Isn't that true of essentially any IaaS provider? Heroku or AWS could access anything running on your machine just by instrumenting their virtualization system if they cared to.

Part of the move to the cloud was the decision that well organized companies with large security teams can do a better job protecting internet resources than the vast majority of individuals. Cloudflare is just that, for cache/firewall/etc. appliances, I don't see the difference.

That's a really good point. Unless you're using plain VM's, you're either giving your SSL keys to the provider or having them setup SSL for you.

Didn't really think about how many services do this: AWS' ELB, any serverless service, Heroku and other PaaS services, etc.

>Unless you're using plain VM

Even a plain VM is easily observable for whoever is hosting it. At the end of the day you have to either trust your service providers or do it yourself, whether that's securing your network infrastructure or emptying the trash can next to your desk.

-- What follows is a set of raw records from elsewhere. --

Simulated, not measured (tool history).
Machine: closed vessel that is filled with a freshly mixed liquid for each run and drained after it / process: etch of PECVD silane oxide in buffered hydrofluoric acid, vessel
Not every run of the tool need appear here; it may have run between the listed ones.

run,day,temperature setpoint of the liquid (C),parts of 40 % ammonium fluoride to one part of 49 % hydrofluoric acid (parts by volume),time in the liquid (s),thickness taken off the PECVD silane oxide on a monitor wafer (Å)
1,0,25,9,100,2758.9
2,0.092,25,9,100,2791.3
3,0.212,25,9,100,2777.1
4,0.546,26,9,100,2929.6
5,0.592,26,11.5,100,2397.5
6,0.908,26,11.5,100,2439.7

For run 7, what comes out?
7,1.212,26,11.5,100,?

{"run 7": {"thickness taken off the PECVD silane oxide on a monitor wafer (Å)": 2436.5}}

That's absolutely true. Just not something I think of regularly, because I'm on all private infrastructure.
I hope this doesn’t sound rude, but the number of people who mention Cloudflare as some kind of MITM threat and then also use a cloud provider with elastic load balancer and god knows what else at the same time is staggering - and just plain frustrating.
I'm personally not offended. All my stuff is on a private, on-prem OpenStack. So, I'm not very hip to the public offerings and what trust they entail.
It does with its free offering. It has a paid version that does not MITM the connection, IIRC.